Private legal practitioner, Martin Luther Kpebu, has asked leadership of Parliament to negotiate on the way forward as members resume sitting today following the majority-minority conundrum.
According to him, the ruling of the Supreme Court on the declaration of the four seats vacant should not work because it undermines the Legislature as an independent arm of government.
Speaking on Maakye, Onua TV’s morning show Tuesday, October 22, 2024, he said if the ruling of the Supreme Court is tolerated, it would set a bad precedence for future presidents to stuff the apex court with their members and have their way whenever they want to.
“Whoever says we should obey the Supreme Court ruling is lying. They should negotiate something because this ruling should not work. If this is tolerated, every President will fill the Supreme Court with his people and rush to court on everything. It is not all the laws that are good. When certain things are not right, you stand on your grounds. They should stand firm and negotiate something,” he told host, Captain Smart in Twi.
However, the renowned legal practitioner advised that “they shouldn’t fight.”
Parliament resumes today, Tuesday, October 22, 2024, after the Speaker, the Rt. Hon. Alban Sumana Kingsford Bagbin, on Thursday, October 17, 2024, declared four seats in the House vacant.
This was after they have switched allegiance to either contest as independent candidates or join a different political party in the upcoming December elections. But, the ruling, was quashed by the Supreme Court.
The Supreme Court on Friday, October 18, 2024, issued a stay of execution on the ruling by Speaker Alban Bagbin declaring the four parliamentary seats vacant.
The Court also directed Parliament to recognise and allow the four MPs to fully represent their constituencies and carry out their official duties.

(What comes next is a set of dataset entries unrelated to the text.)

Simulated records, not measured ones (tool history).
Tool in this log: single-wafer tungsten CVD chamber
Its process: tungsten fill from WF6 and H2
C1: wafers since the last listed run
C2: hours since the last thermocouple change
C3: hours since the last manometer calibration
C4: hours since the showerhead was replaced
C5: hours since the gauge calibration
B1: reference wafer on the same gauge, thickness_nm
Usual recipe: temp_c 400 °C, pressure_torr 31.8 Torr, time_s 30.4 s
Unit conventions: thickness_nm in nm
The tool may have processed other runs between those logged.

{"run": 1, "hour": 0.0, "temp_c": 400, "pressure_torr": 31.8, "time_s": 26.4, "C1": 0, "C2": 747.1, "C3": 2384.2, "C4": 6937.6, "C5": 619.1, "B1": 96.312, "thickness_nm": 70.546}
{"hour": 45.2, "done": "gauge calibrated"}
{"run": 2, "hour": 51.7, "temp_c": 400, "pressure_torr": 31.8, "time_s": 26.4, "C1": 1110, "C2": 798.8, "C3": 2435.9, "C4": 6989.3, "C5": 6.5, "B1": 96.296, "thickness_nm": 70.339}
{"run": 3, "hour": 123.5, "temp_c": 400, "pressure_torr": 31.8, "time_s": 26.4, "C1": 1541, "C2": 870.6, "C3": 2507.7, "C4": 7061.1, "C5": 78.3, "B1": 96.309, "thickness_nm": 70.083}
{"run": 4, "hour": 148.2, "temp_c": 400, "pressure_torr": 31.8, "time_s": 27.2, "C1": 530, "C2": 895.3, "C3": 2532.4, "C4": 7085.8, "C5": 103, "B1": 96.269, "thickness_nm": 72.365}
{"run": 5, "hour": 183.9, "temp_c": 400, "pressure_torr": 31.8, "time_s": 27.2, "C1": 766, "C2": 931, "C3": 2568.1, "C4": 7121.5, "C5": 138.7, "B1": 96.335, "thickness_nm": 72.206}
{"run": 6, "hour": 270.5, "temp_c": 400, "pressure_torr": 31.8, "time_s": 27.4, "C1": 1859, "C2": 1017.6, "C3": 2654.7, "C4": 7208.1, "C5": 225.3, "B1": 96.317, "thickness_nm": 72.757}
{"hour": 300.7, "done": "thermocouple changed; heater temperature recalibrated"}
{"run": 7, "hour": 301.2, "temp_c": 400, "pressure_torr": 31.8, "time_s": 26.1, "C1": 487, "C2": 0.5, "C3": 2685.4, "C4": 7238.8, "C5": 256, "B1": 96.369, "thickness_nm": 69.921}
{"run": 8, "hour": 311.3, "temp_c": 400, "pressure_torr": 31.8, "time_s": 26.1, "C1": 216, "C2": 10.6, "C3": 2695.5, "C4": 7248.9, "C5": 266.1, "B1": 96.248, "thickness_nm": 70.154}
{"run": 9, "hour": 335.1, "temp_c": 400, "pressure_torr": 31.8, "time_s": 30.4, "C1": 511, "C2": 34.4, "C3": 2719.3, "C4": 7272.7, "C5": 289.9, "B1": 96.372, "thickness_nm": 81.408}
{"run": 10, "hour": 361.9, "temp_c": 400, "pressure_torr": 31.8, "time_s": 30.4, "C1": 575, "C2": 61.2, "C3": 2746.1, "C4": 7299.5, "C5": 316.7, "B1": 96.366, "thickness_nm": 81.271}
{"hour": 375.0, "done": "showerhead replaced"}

The applicants had initially requested for a 10-day but the Supreme Court says they should carry on with their roles as MPs until the final ruling on the matter has been delivered.
The application to stay the Speaker’s decision was filed by New Patriotic Party (NPP) Members of Parliament, who sought the Court’s intervention to halt the enforcement of the ruling that would have affected three of their colleagues and one from the National Democratic Congress (NDC).
The application was filed ex parte, meaning that neither Speaker Bagbin nor Parliament was joined to the case.
The ex parte application made the Court consider the plaintiffs’ request without seeking any response from the Speaker or other parliamentary authorities at this stage.
The case was heard by a panel of Supreme Court justices presided over by Chief Justice Gertrude Torkonoo.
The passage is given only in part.